United States v. 646 Half-Boxes of Figs

CHATFIEUD, District Judge.

The government, has proceeded against two separate importations, and has based its right to forfeiture upon three alleged grounds in each case. These grounds are alike in the two cases, with the exception that in the information against Eighty-Two Half Boxes of Cheese, the second alleged cause of forfeiture recites that the acts are claimed to be in violation of the provisions of section 28G5 of the Revised Statutes (U. S. Comp. St. 1901, p. 1905), in addition to a number of other sections.

As to the first cause of forfeiture, the question has already been disposed of in previous cases; and while this court, had some doubt as to the meaning of section 9 of the customs administrative act (Act June 10, 1890, c. 407, 26 Stat. 135 [U. S. Comp. St. 1901, p. 1895]), except as this has been decided in the case of U. S. v. One Silk Rug (T. D. 28,779) 158 Fed. 974, the first cause of forfeiture would seem to be bad in any event. The information shows that the entry into the customhouse was made by one Charles (Constantine) S. Galanopulo, in New York; and the cause of forfeiture alleges that this entry was made by Frank S. Galanopulo, who was at all the times mentioned in Greece. If the government intended to imply that the person making the entry in New York was merely an agent, it has not so charged in the information.
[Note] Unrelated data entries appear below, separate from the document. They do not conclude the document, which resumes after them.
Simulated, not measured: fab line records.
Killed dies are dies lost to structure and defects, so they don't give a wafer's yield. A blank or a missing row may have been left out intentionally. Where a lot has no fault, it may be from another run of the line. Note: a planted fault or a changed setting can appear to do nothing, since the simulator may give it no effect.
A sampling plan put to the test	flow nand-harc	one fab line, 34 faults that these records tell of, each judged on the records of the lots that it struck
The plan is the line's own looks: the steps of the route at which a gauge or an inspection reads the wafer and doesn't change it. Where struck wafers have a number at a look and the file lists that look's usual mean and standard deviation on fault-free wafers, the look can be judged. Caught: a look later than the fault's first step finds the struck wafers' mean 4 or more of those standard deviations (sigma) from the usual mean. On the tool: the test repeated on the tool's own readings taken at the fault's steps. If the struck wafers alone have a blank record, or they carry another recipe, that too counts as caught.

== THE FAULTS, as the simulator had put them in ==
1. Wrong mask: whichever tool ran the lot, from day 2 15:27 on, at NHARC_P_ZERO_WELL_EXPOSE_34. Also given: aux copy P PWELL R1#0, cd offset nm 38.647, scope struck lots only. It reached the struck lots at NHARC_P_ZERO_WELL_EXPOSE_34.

As to the second cause of forfeiture, it is impossible to tell upon which one of the many sections of the Revised Statutes referred to the government really intends to rely. The claimant has demurred on the ground that nothing is charged except a conspiracy. But the language of this cause of forfeiture would seem to make out, in connection with the general statement of fact in the first part of the information, a charge under section 9, c. 407, of the act of June 10, 1890, that a false entry was made in the New York customhouse by means of a fraudulent invoice; that this false entry would deprive the United States of duty, in that a conspiracy had been entered into by which the false invoice would be fraudulently made the basis of the computation of duty, through a misstatement of the real weight of the importation, and that the case is thus brought within the decision in One Silk Rug, supra. The result of this would be to show an importation contrary to law, and section 3082 (U. S. Comp. St. 1901, p. 2014), might apply. The government apparently intends so to charge, but it may be doubted whether this charge would be sufficient unless the allegations make out a violation of section 9 of the customs administrative act as well, in which case section 3082 adds nothing to the cause of action.

As to the other possible grounds of forfeiture, it is unnecessary to speak at this time. They should be stated separately. But inasmuch as the allegations seem to be good upon the ground of attack by the claimant, the exceptions should be overruled on this point.

As to the third alleged ground for forfeiture, the district attorney has again united allegations which w'ould bring the matter under dif*780ferent sections, and has attempted to call to the assistance of the first ground for forfeiture the provisions of section 2865 of the Revised Statutes, which are as follows:

“If any person shall knowingly and willfully, with intent to defraud the revenue of the United States, smuggle, or clandestinely introduce, into the United States, any goods, wares, or merchandise, subject to duty by law, and which should have been invoiced, without paying or accounting for the duty, or shall make out or pass, or attempt to pass, through the custom-house any false, forged, or fraudulent invoice, every such person, his, her, or their aiders and abettors, shall be deemed guilty of a misdemeanor, and on conviction thereof shall be fined in any sum not exceeding five thousand dollars, or imprisoned for any term of time not exceeding two years, or both, at the discretion of the court.”

Under the decision in Keck v. U. S., 172 U. S. 434, 19 Sup. Ct. 254, 43 L. Ed. 505, the act charged cannot be classified as smuggling nor brought within the words “clandestinely introduce.”

The government has also alleged a verification of a false invoice at Calamata, Greece; and the forwarding of one of these false invoices, which were made in triplicate, to the collector of customs at New York. Section 3 of the Law of 1890 does not require these invoices to be verified. Nor is there anything in the act which would seem to bring this false verification within the provisions of section 1750 of the Revised Statutes (U. S. Comp. St. 1901, p. 1196), and the third cause of forfeiture must therefore be judged solely from the standpoint of the second part of section 2865, supra.

The government seems to charge the importer in Greece, in connection with all of the other matters referred to, with having unlawfully made out, passed, or attempted to pass through the customhouse a false invoice; but the allegations of the information do not show any such transaction, and in fact the charge is stated to be, in the nineteenth cause of information, that the said Frank S. Galanopulo, in making, signing, certifying, and verifying the said false and fraudulent invoice, and leaving the same with the French consul, which invoice was thereafter forwarded by the said consul to the collector of customs, and by sending the said merchandise to New York, did then and there — that is to say, at the time of sending to the port of New York — attempt to make an entry of the said merchandise by means of the said false invoice, by means whereof the United States was to be deprived of lawful duties, etc.

It might be suspected that a charge could be made upon which it would be necessary to construe section 2865 in order to- see if its provisions cover the acts charged; but no such allegations are contained in the third ground of forfeiture, and the exceptions to this will therefore be sustained.